Why do we grow corn? I mean, I don’t eat a whole lot of corn on the cob. Do we really need that much? It’s a fair question, for indeed worldwide, we grow a ton of corn. More than a ton, in fact, much more. 700 million metric tons according to recent UN figures, with about 300 million metric tons of it grown right here in the USA. It is, by a considerable margin, the world’s most popular grain.
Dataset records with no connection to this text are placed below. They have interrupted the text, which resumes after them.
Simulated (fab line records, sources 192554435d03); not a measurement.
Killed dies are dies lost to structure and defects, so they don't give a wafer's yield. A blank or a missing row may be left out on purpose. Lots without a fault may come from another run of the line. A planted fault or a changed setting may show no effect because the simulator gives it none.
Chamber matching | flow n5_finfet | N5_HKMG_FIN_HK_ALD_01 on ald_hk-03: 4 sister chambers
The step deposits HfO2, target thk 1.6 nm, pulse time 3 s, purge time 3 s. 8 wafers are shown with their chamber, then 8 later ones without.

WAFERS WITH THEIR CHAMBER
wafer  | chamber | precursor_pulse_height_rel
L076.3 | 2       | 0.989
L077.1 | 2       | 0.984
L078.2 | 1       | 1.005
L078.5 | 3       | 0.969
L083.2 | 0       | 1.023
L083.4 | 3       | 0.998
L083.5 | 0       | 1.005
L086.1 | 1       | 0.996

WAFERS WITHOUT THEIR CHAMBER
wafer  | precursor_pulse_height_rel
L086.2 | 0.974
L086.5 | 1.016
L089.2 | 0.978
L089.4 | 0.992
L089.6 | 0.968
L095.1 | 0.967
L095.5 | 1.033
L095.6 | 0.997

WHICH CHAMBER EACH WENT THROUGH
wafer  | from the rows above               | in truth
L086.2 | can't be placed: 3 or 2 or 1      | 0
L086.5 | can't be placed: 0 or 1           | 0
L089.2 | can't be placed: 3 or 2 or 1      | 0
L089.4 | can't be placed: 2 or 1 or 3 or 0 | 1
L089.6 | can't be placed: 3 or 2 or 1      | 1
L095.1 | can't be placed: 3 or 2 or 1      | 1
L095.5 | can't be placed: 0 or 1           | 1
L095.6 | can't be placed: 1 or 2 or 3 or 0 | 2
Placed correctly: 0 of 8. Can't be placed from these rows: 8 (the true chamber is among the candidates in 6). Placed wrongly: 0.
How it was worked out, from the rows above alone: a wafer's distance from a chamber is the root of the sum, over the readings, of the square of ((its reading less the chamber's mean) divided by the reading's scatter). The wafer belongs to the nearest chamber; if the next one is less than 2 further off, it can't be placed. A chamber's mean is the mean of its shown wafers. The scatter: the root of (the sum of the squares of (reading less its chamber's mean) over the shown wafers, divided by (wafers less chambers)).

But the question is: why? One answer is because corn delivers up more calories per acre than any other grain, indeed any other food or feed crop. With today’s high-yield farming techniques a single acre of planted corn can yield over ten thousand pounds of food. And that’s amazing, no matter what you think of conventional farming. Corn is also easy to grow. Sure it has a low tolerance for cold, but it’s hardy, can get by without terribly much water, and is relatively undemanding of the soil it’s grown in. In fact just three percent of what makes up a corn plant comes from the soil. The other 97%, if you include water, comes literally out of thin air. No wonder then that corn has been such a boon to starving regions of the world. It is truly the greatest of all of the agricultural gifts that the New World gave to the old.
So OK then, corn is a prolific, easy-to-grow calorie producer. Does it have anything else going for it? Indeed so. For it is a cereal grain, and as longtime readers of Joe Pastry know, cereal grains are rich repositories of starch, which they store in almost completely pure form in the region of the kernel known as the endosperm. So what’s so great about starch? you may ask. Well as you may recall from other posts on the subject, starches (a.k.a. carbohydrates) are long-chain molecules made from simple sugars. In their natural state they have hundreds of possible uses. Dissected into their component parts, they have literally thousands more, as Mr. Pollan so eloquently summarizes in Omnivore’s Dilemma:
Read the ingredients on the label of any processed food, and provided you know the chemical names it travels under, corn is what you’ll find. For modified or unmodified starch, for glucose syrup and maltodextrin, for crystalline fructose and ascorbic acid, for lecithin and dextrose, lactic acid and lysine, for maltose and HCFS, for MSG and polyols, for the caramel color and xanthan gum, read: corn. Corn is in the coffee whitener and Cheese Whiz, the frozen yogurt and TV dinner, the canned fruit and ketchup and candies, the soups and snacks and cake mixes, the frosting and gravy and frozen waffles, the syrups and hot sauces, the mayonnaise and mustard, the hot dogs and bologna, the margarine and shortening, the salad dressing and the vitamins and even the vitamins. (Yes, it’s in the Twinkie, too.) There are some forty-five thousand items in the average American supermarket and more than a quarter of them now contain corn. This goes for the nonfood items as well: Everything from toothpaste and cosmetics to the disposable diapers, trash bags, cleaners, charcoal briquettes, matches and batteries, right down to the shine on the cover of the magazine that catches your eye by the checkout: corn…in the vegetable wax that gives the cucumbers their sheen, in the pesticide responsible for the produce’s perfection, even in the coating on cardboard it was shipped in. Indeed the supermarket itself—the wallboard and joint compound, the linoleum and fiberglass and adhesives out of which the building itself has been built—is in no small measure a manifestation of corn.
Pollan clearly hopes his readers will find this shocking. Rather counter-intuitive for a fellow you’d think would be into renewables. I mean, what would he prefer these items — most of which we all need or use to some degree in our lives — were made from, petrochemical derivatives? In fact the more you dig into this passage, the more you get the distinct impression that the big problem Mr. Pollan has is with modernity itself. But more on that later.
Speaking for myself, I find nothing objectionable here and everything commendable, just more examples of human ingenuity at work. Does that mean I’m some sort of unhinged processed food fanatic? No. Am I in love with military-industrial complex? No. Am I going to go and try to literally eat my corner grocery store? No. However it does mean that I stand in thrall at how amazingly useful and versatile a thing like a starch molecule can be. And while starches of various types can be harvested from a wide variety of plants, nowhere can they be had as abundantly and economically as they can in a kernel of corn.